Garry Gordon of E.A.R., Inc. recently enlisted the services of Carol Gunn of Gunn Graphics, who coordinated with the band Crystal Flavola to write and perform music to go with lyrics Gordon wrote about hearing loss. The music video was recorded on a sunny day in an Austin, Texas, beer garden.

“We decided to do the song as a music video. We thought it would be an entertaining way to educate the audience on the subject of hearing protection and to motivate them to wear it,” says Gunn. “Safety officers in manufacturing settings and others responsible for protecting the hearing of their employees have a difficult task,” Gordon goes on to explain. “You can call them into the conference room for another boring lecture about why they should wear their ear plugs, or you can show them this video. A video can also be subtitled, a definite advantage as many people who will watch the video may already have some degree of hearing loss.”

The music video tells a story from the viewpoint of a baby-boomer-age man giving advice to younger people. As a consequence of noisy working environments and leisure activities such as shooting guns and riding motorcycles, he is now suffering from “Acoustical Confusion.” As he says, “I can hear OK, but I can’t understand!” This causes him difficulty and embarrassment in trying to communicate with his fellow band members, at his job, and even misunderstanding a flirty come-on by the female vocalist!

“We are also addressing a common misconception that hearing loss is only caused by aging,” explains Gordon. “Hearing healthcare professionals are seeing people at increasingly younger ages suffering from hearing loss caused by loud music, noisy hobbies, even wearing earbuds. It is our mission to help prevent that type of loss, and we hope this video will be a useful tool for us and for others who share this goal.”

The music video can be viewed online and will be distributed to hearing health care professionals, safety officers in industrial, military and law enforcement settings and others responsible for hearing protection, to assist in their educational and motivational efforts. DVDs will be available for purchase for a minimal fee from E.A.R. for use in training and educational programs. The audio portion will be available on CDs and in MP3 format.

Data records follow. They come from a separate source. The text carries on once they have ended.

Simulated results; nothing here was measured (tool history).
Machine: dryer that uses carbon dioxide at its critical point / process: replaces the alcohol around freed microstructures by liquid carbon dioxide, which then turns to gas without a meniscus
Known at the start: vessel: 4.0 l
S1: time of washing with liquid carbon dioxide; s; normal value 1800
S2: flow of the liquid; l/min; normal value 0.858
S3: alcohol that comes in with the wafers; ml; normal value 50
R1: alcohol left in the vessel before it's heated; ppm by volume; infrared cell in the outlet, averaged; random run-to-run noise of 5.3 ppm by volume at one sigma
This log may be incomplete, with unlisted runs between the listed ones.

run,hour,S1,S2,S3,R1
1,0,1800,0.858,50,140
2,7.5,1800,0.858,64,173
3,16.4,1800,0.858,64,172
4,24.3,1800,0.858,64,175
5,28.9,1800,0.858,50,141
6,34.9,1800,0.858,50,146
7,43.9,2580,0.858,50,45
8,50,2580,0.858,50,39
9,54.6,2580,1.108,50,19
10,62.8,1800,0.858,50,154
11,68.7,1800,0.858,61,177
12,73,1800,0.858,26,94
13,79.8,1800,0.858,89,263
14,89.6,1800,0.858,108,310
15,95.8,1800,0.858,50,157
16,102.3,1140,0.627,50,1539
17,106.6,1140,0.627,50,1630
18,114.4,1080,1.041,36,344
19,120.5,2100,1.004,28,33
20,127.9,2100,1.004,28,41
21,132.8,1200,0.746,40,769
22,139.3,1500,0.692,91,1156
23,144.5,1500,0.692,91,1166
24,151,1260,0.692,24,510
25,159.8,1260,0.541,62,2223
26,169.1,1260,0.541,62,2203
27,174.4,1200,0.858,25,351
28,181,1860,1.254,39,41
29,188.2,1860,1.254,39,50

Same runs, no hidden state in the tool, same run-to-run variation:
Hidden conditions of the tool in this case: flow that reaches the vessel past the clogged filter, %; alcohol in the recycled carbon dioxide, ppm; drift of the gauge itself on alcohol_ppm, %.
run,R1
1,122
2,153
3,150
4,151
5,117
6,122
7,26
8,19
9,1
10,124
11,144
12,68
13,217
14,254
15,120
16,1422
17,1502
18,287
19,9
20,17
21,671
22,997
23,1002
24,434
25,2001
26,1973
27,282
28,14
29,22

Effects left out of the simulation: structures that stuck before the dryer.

Garry Gordon adds that he received an early draft of the song, but had no way to hear it until he was taking a tour of the Alexander Graham Bell museum. After the tour, he spotted a woman playing a piano who agreed to play the sheet music for him. “I can’t think of any location more appropriate to first hear the song,” recalls Gordon, “than this setting celebrating the work of a pioneer in the field of hearing and communications!”